Dallas cop charged with murder for killing Botham Jean

By George Chalmers
December 24, 2018

DALLAS — Cop Amber Guyger was charged with murder Nov. 30 in the shooting here of 26-year-old Botham Jean on Sept. 6.

Guyger, who entered Jean’s apartment as he was watching football, shot him twice. She claimed the killing was a tragic error, that she went into the apartment by mistake and took him for an intruder. She lives on the floor directly below in the same downtown building.

Other residents told authorities they heard the cop yelling for Jean to let her in and then shooting him without any notice.

Guyger was charged with manslaughter three days after the killing. She was fired by Dallas police after weeks of protests. The case was brought to a grand jury in November, which upped the charge to murder. After being booked, Guyger posted $200,000 bail, in addition to $300,000 on the original charge, and was released.

Botham Jean was from St. Lucia in the Caribbean and worked in Dallas as an accountant. He was also a part-time preacher and song leader at the Dallas West Church of Christ. Fifteen hundred people attended his memorial service in Richardson, Texas, Sept. 13.

Allison Jean, Botham Jeans’s mother, told the press that she knew her son was a victim of murder “from the very start.” 

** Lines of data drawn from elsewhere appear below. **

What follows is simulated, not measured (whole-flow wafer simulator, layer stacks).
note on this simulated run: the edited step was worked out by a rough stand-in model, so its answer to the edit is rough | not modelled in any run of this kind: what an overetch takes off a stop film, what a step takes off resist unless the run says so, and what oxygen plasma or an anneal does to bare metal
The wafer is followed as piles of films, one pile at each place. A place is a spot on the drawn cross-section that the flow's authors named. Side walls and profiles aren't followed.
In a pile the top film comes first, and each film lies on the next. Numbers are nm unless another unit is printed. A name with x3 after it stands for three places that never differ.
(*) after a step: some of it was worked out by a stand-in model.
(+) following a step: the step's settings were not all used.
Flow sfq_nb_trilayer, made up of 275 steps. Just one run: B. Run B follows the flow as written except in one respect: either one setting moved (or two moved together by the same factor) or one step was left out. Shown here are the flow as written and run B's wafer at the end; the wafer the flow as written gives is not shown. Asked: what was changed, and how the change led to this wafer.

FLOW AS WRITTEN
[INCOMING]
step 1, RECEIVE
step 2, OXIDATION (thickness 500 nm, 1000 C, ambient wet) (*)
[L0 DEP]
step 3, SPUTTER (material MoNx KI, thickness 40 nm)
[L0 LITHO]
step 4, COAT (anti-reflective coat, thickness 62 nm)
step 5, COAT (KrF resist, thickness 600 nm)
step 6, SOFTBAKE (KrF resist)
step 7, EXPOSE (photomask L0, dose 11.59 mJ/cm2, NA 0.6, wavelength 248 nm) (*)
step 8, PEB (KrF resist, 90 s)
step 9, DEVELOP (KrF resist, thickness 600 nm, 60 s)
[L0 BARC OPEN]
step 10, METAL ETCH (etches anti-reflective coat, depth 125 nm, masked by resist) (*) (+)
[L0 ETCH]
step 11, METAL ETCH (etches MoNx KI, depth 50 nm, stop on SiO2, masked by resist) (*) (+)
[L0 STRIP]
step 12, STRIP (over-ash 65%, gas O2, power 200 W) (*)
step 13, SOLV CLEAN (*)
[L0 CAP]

Jean’s mother is a former government official in St. Lucia. When his body was returned to the island nation for burial, the memorial meeting was full, with a crowd standing outside in his honor.

The Dallas Morning News reported this appears to be only the second time in at least 45 years that a Dallas cop has been charged with murder. The last time was in 1973 when officer Darrell Cain put 12-year-old Santos Rodriguez in handcuffs and played Russian roulette with him until Cain’s gun shot the youth in the head.

The killing provoked widespread protests, strengthening the Chicano rights movement across the country. Cain was convicted, but served only half of a five-year sentence. 

Dallas County District Attorney Faith Johnson said it would be at least a year before Guyger goes on trial. 

This author and other members of the Socialist Workers Party here discuss the murder of Botham Jean with workers as we knock on doors to introduce the party and its literature. “Murder was the charge, but knowing the Dallas police, if she is convicted they will find a way to make it manslaughter, or a lesser charge,” Dwight Vaughn told us. “She pretended like she thought it was her apartment but she knew which one she was going in. It’s up to a jury, but to me it looks like premeditated murder.”

“I think the grand jury charge of murder is very appropriate,” John Davis from West Dallas told us. “Because she has a badge she drew her gun and shot.”